Appellants contend that this was error. The evidence, as set forth in the record settled by the court, is as follows:

'Plaintiff testified that on or about 10:10 o'clock A.M. on the 8th day of March 1956 plaintiff was operating his passenger automobile in a general westerly direction on and along Mercer Street, which runs east and west, (and that he) gradually stopped at the intersection of Mercer and Fremont Streets, Fremont Street running north and south. Plaintiff was alone in his automobile and it was raining very hard; he intended to go into the nearby Safeway Store's office to repair a typewriter machine. There was no traffic on Mercer Street other than the vehicles of plaintiff and defendant. His automobile stood there at the intersection for two minutes because of the very heavy traffic proceeding north and south on Fremont Street; he intended to make a right turn on Fremont Street in order to park his car and while standing in a stopped position he looked in his rear mirror and saw the defendant's truck some distance away also proceeding in a westerly direction on Mercer Street and when he looked again this truck loomed up and the front of the defendant's truck struck the rear of plaintiff's car 'with a pretty good smash' and knocked his car into the intersection and the trunk lid in the rear of plaintiff's car sprung up. Photographs were admitted into evidence as Exhibits marked P--1, P--2, P--3 and P--4; there were no policemen or traffic signs or lights controlling the traffic at this intersection.' (Emphasis added.)

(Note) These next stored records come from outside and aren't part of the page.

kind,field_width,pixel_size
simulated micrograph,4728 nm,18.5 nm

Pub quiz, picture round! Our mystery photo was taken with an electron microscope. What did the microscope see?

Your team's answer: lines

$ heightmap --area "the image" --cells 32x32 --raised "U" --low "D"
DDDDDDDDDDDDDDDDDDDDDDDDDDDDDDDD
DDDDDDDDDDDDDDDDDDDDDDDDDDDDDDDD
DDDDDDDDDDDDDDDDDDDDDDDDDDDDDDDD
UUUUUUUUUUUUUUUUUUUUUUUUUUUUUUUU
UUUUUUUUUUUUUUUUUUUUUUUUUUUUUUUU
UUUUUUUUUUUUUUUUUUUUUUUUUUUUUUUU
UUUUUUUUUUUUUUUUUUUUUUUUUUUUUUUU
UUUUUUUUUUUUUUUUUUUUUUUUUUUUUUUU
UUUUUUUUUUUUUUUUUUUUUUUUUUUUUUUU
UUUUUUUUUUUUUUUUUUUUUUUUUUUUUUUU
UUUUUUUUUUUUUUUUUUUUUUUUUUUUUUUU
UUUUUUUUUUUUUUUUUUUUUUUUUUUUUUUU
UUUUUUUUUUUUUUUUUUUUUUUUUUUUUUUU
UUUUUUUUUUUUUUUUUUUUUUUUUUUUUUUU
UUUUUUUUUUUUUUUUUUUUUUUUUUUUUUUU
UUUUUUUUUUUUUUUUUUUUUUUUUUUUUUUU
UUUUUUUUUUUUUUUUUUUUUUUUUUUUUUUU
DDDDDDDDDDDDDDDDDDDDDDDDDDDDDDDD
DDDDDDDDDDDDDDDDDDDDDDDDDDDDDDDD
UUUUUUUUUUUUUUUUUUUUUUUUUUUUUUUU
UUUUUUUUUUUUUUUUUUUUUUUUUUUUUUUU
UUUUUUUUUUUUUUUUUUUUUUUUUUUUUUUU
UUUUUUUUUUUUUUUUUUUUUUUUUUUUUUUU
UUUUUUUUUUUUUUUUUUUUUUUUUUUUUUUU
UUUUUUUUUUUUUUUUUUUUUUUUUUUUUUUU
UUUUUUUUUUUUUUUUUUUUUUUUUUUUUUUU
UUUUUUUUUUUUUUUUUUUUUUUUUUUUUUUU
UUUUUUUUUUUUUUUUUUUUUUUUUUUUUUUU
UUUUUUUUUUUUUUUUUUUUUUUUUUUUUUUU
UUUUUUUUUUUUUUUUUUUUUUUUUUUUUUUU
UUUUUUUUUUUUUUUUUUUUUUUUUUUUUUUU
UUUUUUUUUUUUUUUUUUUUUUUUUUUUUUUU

'* * * Olinto J. DiGeorge was sworn and he stated he was the driver of the defendant, Aetna Metalcraft Inc., that his truck struck plaintiff's car in the rear; he was driving west on Mercer Street and saw plaintiff's car standing stopped, 40 or 50 feet in front, and 'it appeared to me as if the plaintiff would take off again because his rear stop lights went off' whereupon the defendant started up again and when plaintiff failed to move, he struck the rear of the plaintiff's automobile; Plaintiff's automobile was proceeding about 15 to 20 miles per hour before it stopped at the intersection.

'That it was raining very hard and that when defendant attempted to stop he had to fight his wheel to keep it straight; and skidded into the rear of the plaintiff's car; that the plaintiff got out and complained of pain in his neck; that the defendant had two ton load on a 1956 International; that his brakes were in good condition and it was a new truck. After the accident he saw 'oil slickers' on the wet pavement.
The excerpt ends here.